Let’s take an example of a consumer finance app that allows its users to dig down into their spending and transaction history through charts and graphs. In a proprietary world, the app developer might elect to license a chart interface from a business intelligence (BI) vendor such as Looker or Tableau. But with a per-user pricing model, things can start to get pretty expensive at scale, while limited customization options can make the design and layout less cogent and “on-brand.”
“Because of this, when a company wants to build a data analytics app, they typically undertake all of the complex steps required to access, transform, and serve data from their cloud data warehouse into their front end,” Cube Dev cofounder and CEO Artyom Keydunov told VentureBeat.
“Headless abstraction layer”
In a nutshell, Cube.js serves developers the backend infrastructure that connects their aggregated and transformed data to the end-user visualizations. It’s designed to circumvent many technical barriers — such as SQL generation, caching, API design, query orchestration and acceleration, security, and more — by positioning itself as a “headless abstraction layer” between the data warehouses and application.
“Cube.js replaces several manual steps that developers have to take regardless of the vendors in their stack,” Keydunov said. “We frequently refer to Cube as the ‘API layer’ between the warehouse and the application.”
Cube.js ships with app templates for building a dashboard application on top of a data warehouse, using various open source libraries and tools.

Above: Cube.js app templates
And then there is the Cube.js developer playground, a web-based tool for generating and viewing data schema, building and executing queries against a data warehouse, and plotting the results.
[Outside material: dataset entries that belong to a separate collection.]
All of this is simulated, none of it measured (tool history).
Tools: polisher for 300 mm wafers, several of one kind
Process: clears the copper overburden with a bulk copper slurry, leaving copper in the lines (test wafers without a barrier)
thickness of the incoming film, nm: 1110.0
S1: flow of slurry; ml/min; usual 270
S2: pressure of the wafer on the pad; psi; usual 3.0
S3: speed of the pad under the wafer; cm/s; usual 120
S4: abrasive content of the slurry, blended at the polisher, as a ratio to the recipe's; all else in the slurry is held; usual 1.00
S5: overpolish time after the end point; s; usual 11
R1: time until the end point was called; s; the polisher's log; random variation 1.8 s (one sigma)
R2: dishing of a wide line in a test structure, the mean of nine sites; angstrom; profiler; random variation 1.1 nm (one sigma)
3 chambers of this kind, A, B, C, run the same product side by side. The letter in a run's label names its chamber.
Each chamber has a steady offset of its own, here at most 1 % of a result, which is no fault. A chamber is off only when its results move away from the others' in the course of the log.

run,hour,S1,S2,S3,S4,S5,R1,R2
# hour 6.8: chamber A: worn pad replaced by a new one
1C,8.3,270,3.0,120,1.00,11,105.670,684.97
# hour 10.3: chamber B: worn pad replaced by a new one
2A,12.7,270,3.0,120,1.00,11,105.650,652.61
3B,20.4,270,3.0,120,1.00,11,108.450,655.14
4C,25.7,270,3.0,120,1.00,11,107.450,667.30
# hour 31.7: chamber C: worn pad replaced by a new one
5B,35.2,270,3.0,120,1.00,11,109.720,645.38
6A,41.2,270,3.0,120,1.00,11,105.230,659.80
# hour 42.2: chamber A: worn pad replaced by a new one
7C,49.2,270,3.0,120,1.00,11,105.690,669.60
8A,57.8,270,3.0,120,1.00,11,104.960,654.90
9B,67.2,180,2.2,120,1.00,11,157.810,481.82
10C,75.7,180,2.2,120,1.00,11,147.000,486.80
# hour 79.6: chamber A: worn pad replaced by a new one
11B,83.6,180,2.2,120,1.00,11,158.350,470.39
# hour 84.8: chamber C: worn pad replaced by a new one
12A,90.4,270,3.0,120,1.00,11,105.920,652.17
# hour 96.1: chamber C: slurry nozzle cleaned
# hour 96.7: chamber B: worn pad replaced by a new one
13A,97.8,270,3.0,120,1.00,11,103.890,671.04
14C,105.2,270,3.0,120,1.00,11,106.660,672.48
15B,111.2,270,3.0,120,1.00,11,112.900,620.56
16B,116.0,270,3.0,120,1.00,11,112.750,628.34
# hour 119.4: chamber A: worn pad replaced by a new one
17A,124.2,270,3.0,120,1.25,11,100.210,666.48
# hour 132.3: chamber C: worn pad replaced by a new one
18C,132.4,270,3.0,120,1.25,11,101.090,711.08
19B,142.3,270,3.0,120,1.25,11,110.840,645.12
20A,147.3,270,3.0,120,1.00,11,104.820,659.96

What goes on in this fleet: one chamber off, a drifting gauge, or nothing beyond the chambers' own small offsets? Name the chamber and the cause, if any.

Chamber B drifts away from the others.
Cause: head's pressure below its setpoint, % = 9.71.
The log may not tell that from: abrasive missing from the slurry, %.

Above: Cube.js: building a query and plotting the results in developer playground:
In short, Cube.js helps companies “translate big data” into data-powered applications by taking a lot of the spadework out of the data engineering process while giving developers more design and development flexibility.
“Companies have already used the open source Cube.js library to build applications on top of data from cloud data warehouses like BigQuery and Snowflake because it saves them months’ worth of time versus building their own semantic and caching layers on top of a big data store,” Keydunov explained.
To further develop and commercialize the Cube.js open source project, Cube Dev is using its fresh capital to develop a cloud-hosted SaaS version of Cube.js in conjunction with “select customers.” This will serve as a “fully managed API layer” for building data apps on any cloud. Keydunov said he expects to launch Cube Cloud later in 2021 but wasn’t at liberty to share many additional details about the product.

Above: Cube Cloud
The story so far
Cube.js’ origins can be traced back to 2016, when Keydunov and cofounder Pavel Tiunov were working on a previous business intelligence startup called Statsbot. In the intervening years, the duo saw enough developer demand for Cube.js to release it under an open source license in 2019, and it has since garnered users from major companies, including IBM, PayPal, Intuit, and F5. Based on this traction, Keydunov and Tiunov elected to transition their full focus to Cube Dev last summer.
Cube Dev’s series A round was led by Decibel, with participation from Bain Capital Ventures, Betaworks, and Eniac Ventures. The company had previously raised $6.2 million via a seed round of funding last September.